But there can only be one winner, and Japanese punk-pop trio Go! Go! 7188 Best of Go! Go! won me over with their greatest hits compilation. It wasn’t just the album cover, though the crisp silver-and-white mélange of Japanese characters and illustrations is pretty darn cool. The whole package was slick, from the photos to the snazzy plastic bag it all came in. OK, full disclosure; when the package first arrived, I thought we might’ve mistakenly received a shipment from a Tokyo sex shop. Any disappointment I felt was soon replaced by enjoyment – this is some great, energetic music. I’m just saying, some Hello Kitty nipple clips couldn’t hurt.

The they threw us all in a trench and stuck a monument on top Award (Best Album Title)

TV Set – Regret Is For Humans

I always enjoy the artists that, three albums into their career, decide to release a self-titled CD. It’s as if they’ve run out of title ideas. As I found out while going through this pile, that lack of creativity can sometimes be a good thing.

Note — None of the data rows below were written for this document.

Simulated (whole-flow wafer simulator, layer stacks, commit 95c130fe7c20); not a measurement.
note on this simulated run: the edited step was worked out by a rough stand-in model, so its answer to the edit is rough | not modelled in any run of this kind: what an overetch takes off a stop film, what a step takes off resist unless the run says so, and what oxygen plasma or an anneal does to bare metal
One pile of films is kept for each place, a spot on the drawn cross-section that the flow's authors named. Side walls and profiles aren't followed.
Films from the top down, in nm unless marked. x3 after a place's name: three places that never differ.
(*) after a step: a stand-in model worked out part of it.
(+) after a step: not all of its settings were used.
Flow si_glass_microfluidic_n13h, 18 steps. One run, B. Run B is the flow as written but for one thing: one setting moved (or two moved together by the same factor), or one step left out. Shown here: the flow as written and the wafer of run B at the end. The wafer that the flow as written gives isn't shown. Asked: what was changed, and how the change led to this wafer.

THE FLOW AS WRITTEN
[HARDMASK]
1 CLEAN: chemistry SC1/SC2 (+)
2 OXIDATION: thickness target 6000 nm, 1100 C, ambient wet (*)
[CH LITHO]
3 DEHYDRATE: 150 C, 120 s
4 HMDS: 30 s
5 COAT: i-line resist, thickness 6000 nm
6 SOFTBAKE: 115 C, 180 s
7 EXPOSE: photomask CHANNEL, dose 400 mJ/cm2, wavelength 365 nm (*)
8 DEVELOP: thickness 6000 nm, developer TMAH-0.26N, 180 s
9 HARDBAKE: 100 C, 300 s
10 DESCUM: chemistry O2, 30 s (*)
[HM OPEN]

For this award, I was going to go with Forty Piece Choir’s The Profound Nature of Life, until I realized the band might actually be serious. I almost chose the so-bad-it’s-good Apocalypse Cow, by roots/electronica band SeepeopleS, but that just seemed too easy.

Regret Is For Humans stood out for its dark-edged absurdity; with the title and the angry thylacine (a marsupial predator found on Tasmania, the last existing specimen of which died in captivity in 1936, according to the back cover of the album) on the cover, you’d think this was the work of some brooding metal band. In fact, TV Set is just one Chicago man with a love for new wave and industrial music and for the environment. He’s been around the Chicago music scene since 1987, which looks to be when his last press shot was taken.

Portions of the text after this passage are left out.